I need to sort an array of n real numbers that was randomly generated in this way:
I have a given set of k closed intervals: [a1,b1],[a2,b2],...,[ak,bk] whose beginning and end are natural numbers. These intervals may overlap. Each i-th interval is assigned a number ci, specifying the probability of drawing it. After drawing a certain interval [ai,bi], we draw a number from the interval [ai,bi] according to a uniform distribution and place it in the array.
For example, I have a given array T = [6.1, 1.2, 1.5, 3.5, 4.5, 2.5, 3.9, 7.8], and an additional array with interval information in which there are triples (ai,bi,ci): P = [(1, 5, 0.75) , (4, 8, 0.25)]
The answer is obviously T = [1.2, 1. 5, 2.5, 3.5, 3.9, 4.5, 6.1, 7.8]

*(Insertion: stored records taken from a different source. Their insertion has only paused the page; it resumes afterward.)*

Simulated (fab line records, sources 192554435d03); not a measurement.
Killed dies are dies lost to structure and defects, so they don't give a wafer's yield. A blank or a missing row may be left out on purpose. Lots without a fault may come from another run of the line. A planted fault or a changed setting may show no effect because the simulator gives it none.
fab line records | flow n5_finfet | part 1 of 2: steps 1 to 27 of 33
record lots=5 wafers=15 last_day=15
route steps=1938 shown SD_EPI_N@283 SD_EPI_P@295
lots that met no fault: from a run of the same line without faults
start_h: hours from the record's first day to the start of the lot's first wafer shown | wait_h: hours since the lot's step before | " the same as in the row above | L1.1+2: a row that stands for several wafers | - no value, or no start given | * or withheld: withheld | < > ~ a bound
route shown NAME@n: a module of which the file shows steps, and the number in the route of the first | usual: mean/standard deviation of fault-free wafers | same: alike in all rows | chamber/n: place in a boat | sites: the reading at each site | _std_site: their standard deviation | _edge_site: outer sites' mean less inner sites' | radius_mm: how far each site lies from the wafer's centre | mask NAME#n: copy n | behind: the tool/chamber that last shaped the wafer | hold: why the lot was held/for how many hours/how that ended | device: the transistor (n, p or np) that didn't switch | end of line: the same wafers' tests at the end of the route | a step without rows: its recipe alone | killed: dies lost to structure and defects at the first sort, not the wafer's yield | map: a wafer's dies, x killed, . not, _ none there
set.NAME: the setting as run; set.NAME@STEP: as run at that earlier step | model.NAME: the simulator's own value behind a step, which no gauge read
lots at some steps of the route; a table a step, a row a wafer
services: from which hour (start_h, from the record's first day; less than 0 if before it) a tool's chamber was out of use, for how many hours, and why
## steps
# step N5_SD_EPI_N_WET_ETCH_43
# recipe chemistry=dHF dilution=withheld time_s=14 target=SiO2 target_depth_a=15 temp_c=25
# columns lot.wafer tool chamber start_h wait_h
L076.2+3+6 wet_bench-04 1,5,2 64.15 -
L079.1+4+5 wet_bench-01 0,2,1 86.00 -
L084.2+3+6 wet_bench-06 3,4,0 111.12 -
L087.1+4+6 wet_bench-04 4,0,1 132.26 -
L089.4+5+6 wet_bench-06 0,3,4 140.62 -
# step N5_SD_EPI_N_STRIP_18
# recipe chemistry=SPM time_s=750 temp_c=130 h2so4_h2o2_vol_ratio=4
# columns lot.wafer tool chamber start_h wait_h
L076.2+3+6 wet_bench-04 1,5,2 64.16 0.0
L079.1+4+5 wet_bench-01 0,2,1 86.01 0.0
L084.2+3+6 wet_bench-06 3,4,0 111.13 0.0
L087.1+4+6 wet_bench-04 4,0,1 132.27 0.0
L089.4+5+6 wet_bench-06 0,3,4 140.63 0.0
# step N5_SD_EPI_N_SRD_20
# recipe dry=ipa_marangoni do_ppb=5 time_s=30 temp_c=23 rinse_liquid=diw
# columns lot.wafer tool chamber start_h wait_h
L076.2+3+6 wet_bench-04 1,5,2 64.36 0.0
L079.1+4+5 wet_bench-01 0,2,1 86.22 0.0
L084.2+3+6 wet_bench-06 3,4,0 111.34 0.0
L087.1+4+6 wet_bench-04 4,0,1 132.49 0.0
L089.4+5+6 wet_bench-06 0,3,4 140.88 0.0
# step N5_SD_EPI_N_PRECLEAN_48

My question is, knowing how these numbers in the array were drawn, can we sort this array more efficiently? For example, in linear time? I was thinking that perhaps some modified version of bucket sort could be used here, but I have no idea what that would look like.
If I described something unclear, please tell me, my English is far from perfect.
-
$\begingroup$ I can see the information from $\text P$ help picking a pivot or two in the first few partitions of quicksort. I don't expect it to reduce run time, let alone order of growth. Science, anyone? $\endgroup$greybeard– greybeard2022年03月21日 20:52:18 +00:00Commented Mar 21, 2022 at 20:52
-
$\begingroup$ Cross-posted: cs.stackexchange.com/q/150037/755, stackoverflow.com/q/71591126/781723. Please do not post the same question on multiple sites. $\endgroup$D.W.– D.W. ♦2022年05月04日 00:35:28 +00:00Commented May 4, 2022 at 0:35
1 Answer 1
I'm going to assume that $k$ is small compared to $n$, because otherwise there isn't a lot of point in trying to optimise this; the cost of preprocessing the $k$ intervals into some kind of order would overwhelm the cost of just sorting $n$ elements at the end.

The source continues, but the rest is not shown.